A Week in Satara – The Journey

Anticipation

We had been looking forward to a week in Satara in the Kruger National Park for some time, in fact ever since our daughter Geraldine had booked accommodation a year in advance for a week in October 2015, school holiday time and usually totally over-subscribed.

Route

And so Saturday 3 October 2015 saw us packed and departing early morning from Pretoria for the long drive to Satara. The route we had decided on would take us to Machadadorp in Mpumulanga, then via the N4 through Schoemanskloof after which we took the Sudwala Caves turn-off and made our way through Sabie and Hazyview to the Phabeni Gate into Kruger – we estimated this would be at least a five-hour drive with comfort stops. From Phabeni it is some 140 kms mostly northwards to Satara which, at Kruger speeds of maximum 50 km/h and including a few stops for game sightings, was likely to take 3 to 4 hours. So we had the prospect of around 9 hours on the road, eased by the fact that the last part would be in the Park and devoid of the stress of driving the highways.

Why Kruger?

Kruger holidays are like no other and in our family (and many other South African families I suspect) there are a few things to be attended to before departure – you could call them rituals :

  • buying the biltong, the boerewors (farmer’s sausages) and the braai chops – if you live in Pretoria east there is a good chance that, like us, you will have visited Uitkyk or Groenkloof butchery for these all-important items.
  • packing all the bush clothes you possess – every khaki shirt, shorts to go with them and a pair of longs for the evening (only to keep the mozzies away of course). There’s nothing wrong with “civvies”but proper bush clothing just adds to the feeling of escaping from the general routine for a while
  • stocking up on lots of fruit – always a bit scarce in Kruger’s camps. Some of this can often be purchased at roadside stalls along the way but this depends on the time of year and season.
  • making sure all the important stuff is ready and in good nick – camera, binos, birding books, scope, reptile book, mammal book, butterfly book, frog book (you never know), portable fridge, kitchen sink (just joking) and all.

The Journey

Then there’s the journey itself, where you have the chance to transition from city slicker to game ranger persona – a gradual process until you get to Kruger’s entrance gate. That’s when it really kicks in – slow down to 50 km/h or less, open the windows to let the bush smells and sounds drift in, binos around the neck, eyes tuned to the bush and on the lookout for movement – ahhhhhh we’re back!
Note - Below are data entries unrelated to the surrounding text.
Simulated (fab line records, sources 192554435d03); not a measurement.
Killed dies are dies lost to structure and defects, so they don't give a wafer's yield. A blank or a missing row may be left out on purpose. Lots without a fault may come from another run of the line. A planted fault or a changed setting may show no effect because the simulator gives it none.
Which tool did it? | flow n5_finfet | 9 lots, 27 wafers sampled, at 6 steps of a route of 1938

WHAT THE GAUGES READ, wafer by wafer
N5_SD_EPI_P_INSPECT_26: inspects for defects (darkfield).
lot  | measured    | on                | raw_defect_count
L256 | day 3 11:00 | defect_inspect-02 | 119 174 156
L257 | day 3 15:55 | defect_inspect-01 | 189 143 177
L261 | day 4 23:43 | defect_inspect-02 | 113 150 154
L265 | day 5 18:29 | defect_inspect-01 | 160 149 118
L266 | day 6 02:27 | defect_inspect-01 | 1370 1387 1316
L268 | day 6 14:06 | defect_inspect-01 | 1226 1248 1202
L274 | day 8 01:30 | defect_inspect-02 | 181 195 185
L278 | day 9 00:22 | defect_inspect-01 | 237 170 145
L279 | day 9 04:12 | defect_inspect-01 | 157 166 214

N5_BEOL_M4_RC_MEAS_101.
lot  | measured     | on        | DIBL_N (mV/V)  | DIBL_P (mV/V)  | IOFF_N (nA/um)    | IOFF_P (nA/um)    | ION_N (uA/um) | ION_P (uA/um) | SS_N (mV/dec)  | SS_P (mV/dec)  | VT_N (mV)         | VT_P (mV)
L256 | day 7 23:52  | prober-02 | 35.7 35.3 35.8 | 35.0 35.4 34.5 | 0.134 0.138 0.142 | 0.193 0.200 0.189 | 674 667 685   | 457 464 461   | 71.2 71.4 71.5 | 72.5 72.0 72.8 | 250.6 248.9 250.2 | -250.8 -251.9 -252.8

Our trip from Pretoria took the time we expected, with a first stop for an early lunch at Milly’s near Machadadorp, a must on any journey involving the N4 towards Nelspruit. Here you can fill up with fuel, have a sit-down or take-away meal of excellent quality, stock up on all sorts of goodies and just enjoy a welcome break from the highway. We chose take-away trout pies (did I mention they do a great one?) and a coffee from the Seattle Coffee kiosk. The pie we ate at an outside picnic table and the coffee was taken in the car and sipped over the next 30 kms or so.

Once on the road to Sabie I enjoyed the “real” driving as the road twisted, turned and ascended/descended in quick succession – so much so that it brought to mind the old Chubby Checker* hit “Let’s twist again, like we did last Summer”.

*Trivia alert : what do Fats Domino and Chubby Checker have in common? Think about those names – wonder which came first and who copied the other?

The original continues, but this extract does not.